I was playing with database audit logs for a bit to try and visualize some aspects of them. While doing so, I came across a pretty interesting problem. The audit logs contain entries that indicate what exact SQL query was executed. Now, I am not interested in the entire query, but I need to know which tables were touched. I was trying to build some regular expressions to extract that information from the query, but I gave up pretty quickly. It’s just too complicated for a regex. I was wondering whether there is a way to take a SQL query, for example:
select * from a.table1 a, b.tabl2 b join c.table3 on b.id1=c.id2 where a.foo='bar'
and extract all the table names: a.table1, b.table2, c.table3. Are there tools to do that? Remember, I don’t have the database with these tables. I only have a log from some database. The script should support all the SQL perks like joins, nested selects, etc. Anyone have a good way to do this?

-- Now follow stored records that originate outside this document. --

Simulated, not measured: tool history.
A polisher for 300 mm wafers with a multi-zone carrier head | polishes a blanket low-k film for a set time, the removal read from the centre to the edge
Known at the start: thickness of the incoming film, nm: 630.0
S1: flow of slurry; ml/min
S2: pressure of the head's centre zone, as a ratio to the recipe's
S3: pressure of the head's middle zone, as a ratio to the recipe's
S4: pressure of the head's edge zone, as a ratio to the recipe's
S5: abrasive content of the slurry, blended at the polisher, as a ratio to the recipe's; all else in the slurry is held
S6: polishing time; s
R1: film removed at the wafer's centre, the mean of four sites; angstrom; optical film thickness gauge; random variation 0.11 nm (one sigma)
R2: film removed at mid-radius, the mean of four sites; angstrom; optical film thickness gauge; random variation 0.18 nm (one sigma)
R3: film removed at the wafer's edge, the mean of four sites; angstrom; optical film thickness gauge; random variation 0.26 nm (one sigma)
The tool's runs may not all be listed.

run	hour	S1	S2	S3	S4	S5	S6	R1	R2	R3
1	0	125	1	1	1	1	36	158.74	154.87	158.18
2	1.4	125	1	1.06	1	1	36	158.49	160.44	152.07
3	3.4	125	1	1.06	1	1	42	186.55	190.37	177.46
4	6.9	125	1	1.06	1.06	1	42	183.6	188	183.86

You will need a SQL query parser to do this. There is a commercial library from http://www.sqlparser.com to do the parsing. I also looked at some free PERL modules to do the same but they were all not as flexible as the one mentioned above. It gets you the table names, column names, user names, database names, command types etc as long as they are in the query.
Comment by msvenc — October 16, 2007 @ 5:33 am
You can’t- it may be the case that the table names are not in the query. For example, the query may be built off of views or aliases.
There are certain clauses of the SQL language that take one of the table-like entities (tables, views, rowsets, or aliases) as parameters, for example FROM, JOIN, etc. You could look for these and interpret the right-side parameter as a table name.
Also the period “.” is an object name delimiter so you could only take the rightmost part of the name after the last period.
Comment by Eric — October 16, 2007 @ 8:35 am
Eric, that’s what I tried. However, that’s exactly what is very error prone and fairly hard to get entirely right. For now that’s the approach I am using 😉
Comment by Raffael Marty — October 16, 2007 @ 8:57 am
Although the dot format is typical, it can be omitted, if the table is in the FROM clause, or it can be aliased in an AS clause. Sometimes the table and column are in square brackets. IMHO, standard SQL and MS SQL are not always equivalent, as MS always extends in a proprietary-way.
Comment by L Nonamaker — October 17, 2007 @ 11:16 am
Well, there aint many combinations, hence the general reg-ex would suffice for most of the cases. If the accuracy drops , then probably you might want to use a custom built tagger and train the model based on this and extract the table info.
Comment by Venkat — October 21, 2007 @ 8:18 am